On the last day of his evidence in Ratko Mladic's defense, Mile Poparic, weapons and military equipment expert, defended his findings, prompting the presiding judge to comment that Poparic all but told the judges 'what the judgment should be'. The presiding judge warned the defense to make sure that Poparic's testimony does not stray outside of his field of expertise

Mile Poparic, defence witness at Rako Mladic trialMile Poparic, defence witness at Rako Mladic trial

After seven days in the witness stand, military expert Mile Poparic completed his evidence today after a re-examination by defense counsel Lukic and a few additional questions by prosecutor Edgerton. Poparic wrote four expert reports on sniper incidents in Sarajevo for Ratko Mladic's defense. In his testimony, Poparic defended his findings that the Bosnian Serb army wasn't responsible for the sniper attacks on Sarajevo citizens during the four-year siege.

In the examination-in-chief, Poparic claimed there was no line of sight from the Bosnian Serb military positions to the locations where some sniper incidents listed in the indictment occurred. In the cross-examination, Poparic rejected some of his own findings, prompting the defense to try to 'rehabilitate' that part of the evidence. Poparic went too far in his bid to explain things his way that presiding judge Orie warned the defense to keep the examination within the sphere of Poparic's expertise.

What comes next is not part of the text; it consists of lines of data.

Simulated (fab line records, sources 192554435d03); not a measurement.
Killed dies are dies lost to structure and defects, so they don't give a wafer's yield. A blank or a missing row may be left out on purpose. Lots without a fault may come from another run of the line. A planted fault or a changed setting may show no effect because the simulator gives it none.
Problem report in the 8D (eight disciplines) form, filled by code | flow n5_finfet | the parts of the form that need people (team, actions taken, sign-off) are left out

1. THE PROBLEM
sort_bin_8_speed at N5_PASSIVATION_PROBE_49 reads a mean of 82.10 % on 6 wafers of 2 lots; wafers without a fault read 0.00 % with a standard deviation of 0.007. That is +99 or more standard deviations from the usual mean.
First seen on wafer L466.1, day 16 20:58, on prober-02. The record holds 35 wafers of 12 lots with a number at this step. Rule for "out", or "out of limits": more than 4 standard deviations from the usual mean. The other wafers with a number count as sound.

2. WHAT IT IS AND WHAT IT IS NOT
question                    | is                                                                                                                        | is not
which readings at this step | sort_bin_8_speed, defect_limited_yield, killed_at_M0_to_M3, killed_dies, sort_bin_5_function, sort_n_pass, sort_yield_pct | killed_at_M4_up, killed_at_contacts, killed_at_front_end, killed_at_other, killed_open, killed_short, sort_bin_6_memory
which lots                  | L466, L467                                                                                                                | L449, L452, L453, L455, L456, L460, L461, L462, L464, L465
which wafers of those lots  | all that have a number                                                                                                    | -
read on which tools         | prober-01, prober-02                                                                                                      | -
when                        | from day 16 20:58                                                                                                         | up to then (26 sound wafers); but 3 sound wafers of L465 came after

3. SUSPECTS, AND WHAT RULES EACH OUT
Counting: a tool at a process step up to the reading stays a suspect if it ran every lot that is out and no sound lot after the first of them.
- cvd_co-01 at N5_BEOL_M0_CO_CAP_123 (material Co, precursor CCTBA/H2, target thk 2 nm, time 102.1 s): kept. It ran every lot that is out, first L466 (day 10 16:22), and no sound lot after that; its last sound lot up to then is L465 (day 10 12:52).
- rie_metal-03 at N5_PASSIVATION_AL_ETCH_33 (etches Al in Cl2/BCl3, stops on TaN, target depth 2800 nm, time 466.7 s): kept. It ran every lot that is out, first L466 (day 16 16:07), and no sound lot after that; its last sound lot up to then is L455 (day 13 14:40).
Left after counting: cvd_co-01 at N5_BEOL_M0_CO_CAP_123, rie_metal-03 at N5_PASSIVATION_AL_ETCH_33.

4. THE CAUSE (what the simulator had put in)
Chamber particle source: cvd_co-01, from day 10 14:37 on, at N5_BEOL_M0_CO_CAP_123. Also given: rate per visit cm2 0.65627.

The 'witness is making assumptions, comparing statements, telling us what he has seen, evaluating the evidence and the only thing left is for him to tell us what the judgment should be', the presiding judge said. He also noted that the witness had spent 80 per cent of the time talking about the things that were not the subject of his analysis. Although the presiding judge immediately after this scathing attack allowed the defense to call evidence that went beyond the scope of their expert's evidence to cover the topics addressed by the prosecution expert, Orie was adamant that Poparic should only speak about topics within his expertise.

Poparic then continued his testimony, discussing several incidents in which Sarajevo civilians were killed or wounded. The witness noted that in those situations, the Serb snipers couldn't see clearly because of buildings or trees or because it was dark.

Ratko Mladic is on trial for his involvement in four joint criminal enterprises. The artillery and sniper terror campaign against the citizens of Sarajevo is one of the enterprises. Before Poparic testified in a bid to exonerate the Bosnian Serb army for sniper incidents, another defense expert, Zorica Subotic, claimed that the Bosnian Serbs were not to blame for artillery attacks.

Ratko Mladic's trial continues on Monday, 9 November 2015.